It might sound like Conte is talking about Sacchi. But it is actually the other way round and it is an interesting remark when you think of Conte’s sultry eyes, that wounded look and his soft, vulnerable voice. He could be a moody blue indeed.
Set against that is the memory of a combative midfielder and, today, the sight of a manager with manic touchline behaviour, windmill arms and non-stop cajoling. That’s a different kind of moody – it gets called exuberance.
It’s a contrast but then, as Conte says, “there are two Antonios. Two different people.”
The comment came after Chelsea’s important 3-0 victory at Everton a fortnight ago. Conte knows that personality matters in football, every bit as much as tactics.
“During the game, I know I am an animal,” he continued. “After the game I must be relaxed when we win.”
Put it together and there's a complex and possibly difficult individual in charge of Chelsea. Yet the consequence after a mere nine months at Stamford Bridge has not been complicated. Conte has done what so few can do either on the pitch or in the dugout: he has made it look simple.
Nothing exemplifies this more than the term 3-4-3. When in future this season comes to be distilled into a soundbite, as inevitably happens – “Jose’s first season at Chelsea”; “Ferguson’s last at United”– this will be known as Conte’s 3-4-3 season.
It is a tribute of sorts but such an encapsulation omits so much.
It begins last September. Chelsea were 3-0 down at Arsenal after 40 minutes and Conte was presiding over a defence which he would have considered un-Italian.
He had been in charge for just seven Chelsea games at that moment. Unveiled at Stamford Bridge on July 14th having been Italy manager at Euro 2016 until elimination (on penalties) by Germany on July 2nd, Conte was rushing.
On entering Arsenal’s away dressing room, he paused for thought. It is, deliberately, a smaller and less bright room than the home version. Here, it is said, came Conte’s 3-4-3 lightbulb moment.
There's some truth in this. But it wasn't just the first half at Arsenal that troubled the 47-year-old. This was the culmination of a 14-day period in which Chelsea played four times and conceded nine goals. They drew at Swansea with a late equaliser from Diego Costa, they lost at home to Liverpool. Now, trailing 3-0 to Arsenal, Chelsea were dropping to eighth in the table, eight points behind runaway Manchester City. Something had to change.

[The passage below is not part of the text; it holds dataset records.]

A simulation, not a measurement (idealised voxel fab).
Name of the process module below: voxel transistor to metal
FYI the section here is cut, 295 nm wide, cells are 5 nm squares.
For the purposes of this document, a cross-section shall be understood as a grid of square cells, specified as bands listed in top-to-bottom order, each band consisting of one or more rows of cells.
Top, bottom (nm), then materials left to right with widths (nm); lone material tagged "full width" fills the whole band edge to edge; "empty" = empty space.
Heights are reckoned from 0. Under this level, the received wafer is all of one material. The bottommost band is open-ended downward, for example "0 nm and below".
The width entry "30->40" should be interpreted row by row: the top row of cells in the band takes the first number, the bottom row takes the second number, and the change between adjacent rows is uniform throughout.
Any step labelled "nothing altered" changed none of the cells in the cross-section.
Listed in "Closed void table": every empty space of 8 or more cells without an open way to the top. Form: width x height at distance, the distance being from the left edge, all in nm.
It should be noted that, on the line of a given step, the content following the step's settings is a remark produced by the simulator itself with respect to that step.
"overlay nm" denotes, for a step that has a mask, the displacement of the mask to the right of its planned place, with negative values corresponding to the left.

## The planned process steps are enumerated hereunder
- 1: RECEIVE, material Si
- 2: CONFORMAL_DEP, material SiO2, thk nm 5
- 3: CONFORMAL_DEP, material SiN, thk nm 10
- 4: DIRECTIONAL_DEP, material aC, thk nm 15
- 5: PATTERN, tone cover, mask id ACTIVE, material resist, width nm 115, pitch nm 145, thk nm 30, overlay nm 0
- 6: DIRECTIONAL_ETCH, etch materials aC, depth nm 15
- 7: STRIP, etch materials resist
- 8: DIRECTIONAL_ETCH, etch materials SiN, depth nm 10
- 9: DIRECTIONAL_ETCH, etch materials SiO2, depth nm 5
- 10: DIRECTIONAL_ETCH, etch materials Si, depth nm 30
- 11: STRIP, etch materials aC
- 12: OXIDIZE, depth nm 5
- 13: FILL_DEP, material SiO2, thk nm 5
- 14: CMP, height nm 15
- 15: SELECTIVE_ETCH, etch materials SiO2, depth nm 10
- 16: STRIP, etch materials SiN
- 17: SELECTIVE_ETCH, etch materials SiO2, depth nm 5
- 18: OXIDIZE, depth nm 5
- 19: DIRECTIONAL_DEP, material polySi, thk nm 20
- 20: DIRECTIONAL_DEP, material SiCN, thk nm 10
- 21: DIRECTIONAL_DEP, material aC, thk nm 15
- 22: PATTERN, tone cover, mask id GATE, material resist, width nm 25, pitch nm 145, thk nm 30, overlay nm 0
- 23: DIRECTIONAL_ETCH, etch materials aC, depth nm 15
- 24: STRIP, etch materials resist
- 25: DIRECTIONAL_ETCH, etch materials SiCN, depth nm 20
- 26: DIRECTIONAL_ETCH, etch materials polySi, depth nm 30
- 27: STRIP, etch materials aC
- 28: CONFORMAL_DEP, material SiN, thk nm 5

The 3-4-3 system was one he had used before – the Barzagli-Bonucci-Chiellini defence which has guided Juventus to the Champions League final was Conte's when he was was Juve manager from 2011-14. It was again with Italy last summer.
Ten minutes into the second half, Conte turned his back four into a back three. There was no direct substitution of the two men but in effect the 25-year-old left-sided Marcos Alonso was in the process of replacing the 32-year-old Branislav Ivanovic.
Ivanovic was part of a back four with Gary Cahill, David Luiz and Cesar Azpilicueta. But after Arsenal Ivanovic did not start a Premier League match again under Conte. A Chelsea stalwart of over 300 appearances and nine years at Stamford Bridge, Ivanovic departed for Zenit St Petersburg in January.
That was shortly after John Obi Mikel left for China, the same destination for Oscar, who had started in the draw at Swansea and the defeat by Liverpool. The Brazilian midfielder did not start another league game.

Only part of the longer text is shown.